Question

A coin is tossed three times, where
(i) E: head on third toss, F: heads on first two tosses
(ii) E: at least two heads, F: at most two heads
(iii) E: at most two tails, F: at least one tail
Determine P(E|F).
A. 0.42, 0.50, 0.85
B. 0.50, 0.42, 0.85
C. 0.85, 0.42, 0.30
D. 0.42, 0.46, 0.47

Answer 1

Hint: Coin is tossed three times, therefore total outcomes are S= {HHH, HHT, THH, HTH, TTH, THT, HTT, TTT}. Use the formula, $P(E)={\displaystyle \frac{PossibleOutcomes}{TotalOutcomes}}$ and $P(E|F)={\displaystyle \frac{P(E\bigcap F)}{P(F)}}$ to find the solution.

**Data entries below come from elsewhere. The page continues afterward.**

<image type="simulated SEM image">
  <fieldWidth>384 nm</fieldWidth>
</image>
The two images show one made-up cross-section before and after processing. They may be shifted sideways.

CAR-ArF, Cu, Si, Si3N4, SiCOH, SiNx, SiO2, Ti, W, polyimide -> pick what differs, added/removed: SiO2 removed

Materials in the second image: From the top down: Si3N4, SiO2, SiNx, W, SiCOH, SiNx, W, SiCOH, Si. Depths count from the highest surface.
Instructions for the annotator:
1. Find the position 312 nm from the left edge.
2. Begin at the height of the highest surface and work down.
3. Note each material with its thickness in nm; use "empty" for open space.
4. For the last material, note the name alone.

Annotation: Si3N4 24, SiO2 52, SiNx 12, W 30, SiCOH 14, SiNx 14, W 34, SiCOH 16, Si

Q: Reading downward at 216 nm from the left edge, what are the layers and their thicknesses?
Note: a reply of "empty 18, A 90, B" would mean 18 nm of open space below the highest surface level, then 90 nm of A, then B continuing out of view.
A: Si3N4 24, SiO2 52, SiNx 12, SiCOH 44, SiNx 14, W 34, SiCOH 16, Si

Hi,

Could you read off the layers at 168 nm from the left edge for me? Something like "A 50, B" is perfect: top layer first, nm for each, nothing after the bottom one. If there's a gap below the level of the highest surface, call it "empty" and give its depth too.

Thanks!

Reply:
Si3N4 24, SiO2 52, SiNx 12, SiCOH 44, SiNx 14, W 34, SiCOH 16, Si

Complete step-by-step answer:
Coins are tossed three times.
S= {HHH, HHT, THH, HTH, TTH, THT, HTT, TTT}
(i) E: head on third toss
E= {HHH, HTH, THH, TTH}
$P(E)={\displaystyle \frac{PossibleOutcomes}{TotalOutcomes}}$
$\therefore P(E)={\displaystyle \frac{4}{8}}={\displaystyle \frac{1}{2}}$
F: heads on first two tosses
F= {HHH, HHT}
$\therefore P(F)={\displaystyle \frac{2}{8}}={\displaystyle \frac{1}{4}}$
Therefore, $P(E|F)={\displaystyle \frac{P(E\bigcap F)}{P(F)}}$
Now, $$\begin{gathered} E\bigcap F=\{HHH\} \\ P(E\bigcap F)={\displaystyle \frac{1}{8}} \end{gathered}$$
Using the equation, $$\begin{gathered} P(E|F)={\displaystyle \frac{P(E\bigcap F)}{P(F)}}={\displaystyle \frac{{\displaystyle \frac{1}{8}}}{{\displaystyle \frac{1}{4}}}}={\displaystyle \frac{1}{2}} \\ P(E|F)=0.50 \end{gathered}$$
(ii) E: at least two heads
Coins are tossed three times.
S= {HHH, HHT, THH, HTH, TTH, THT, HTT, TTT}
E= {HHT, THH, HTH, HHH}
$P(E)={\displaystyle \frac{4}{8}}={\displaystyle \frac{1}{2}}$
F: at most two heads
F = {HHT, THH, HTH, TTH, THT, HTT, TTT}
$P(F)={\displaystyle \frac{7}{8}}$
Also, $$\begin{gathered} E\bigcap F=\{HHT,THH,HTH\} \\ P(E\bigcap F)={\displaystyle \frac{3}{8}} \end{gathered}$$
Now, $$\begin{gathered} P(E|F)={\displaystyle \frac{P(E\bigcap F)}{P(F)}}={\displaystyle \frac{{\displaystyle \frac{3}{8}}}{{\displaystyle \frac{7}{8}}}}={\displaystyle \frac{3}{7}} \\ P(E|F)=0.42 \end{gathered}$$
(iii) E: at most two tails
Coins are tossed three times.
S= {HHH, HHT, THH, HTH, TTH, THT, HTT, TTT}
E= {HHH, HHT, HTH, THH, TTH, THT, HHT}
$P(E)={\displaystyle \frac{7}{8}}$
F: at least one tail
F = {HHT, HTH, THH, TTH, THT, HTT, TTT}
$P(F)={\displaystyle \frac{7}{8}}$
Also, $$\begin{gathered} E\bigcap F=\{HHT,THH,HTH,TTH,THT,HTT\} \\ P(E\bigcap F)={\displaystyle \frac{6}{8}} \end{gathered}$$

Now,
$$\begin{gathered} P(E|F)={\displaystyle \frac{P(E\bigcap F)}{P(F)}}={\displaystyle \frac{{\displaystyle \frac{6}{8}}}{{\displaystyle \frac{7}{8}}}}={\displaystyle \frac{6}{7}} \\ P(E|F)=0.85 \end{gathered}$$
So, the correct option is Option (B).

Note: Whenever such a type of question appears note down all the outcomes of the event and the possible outcomes in the particular given case, as given in question is the coin is tossed 3 times. And then find the probability of all the cases using the standard formula.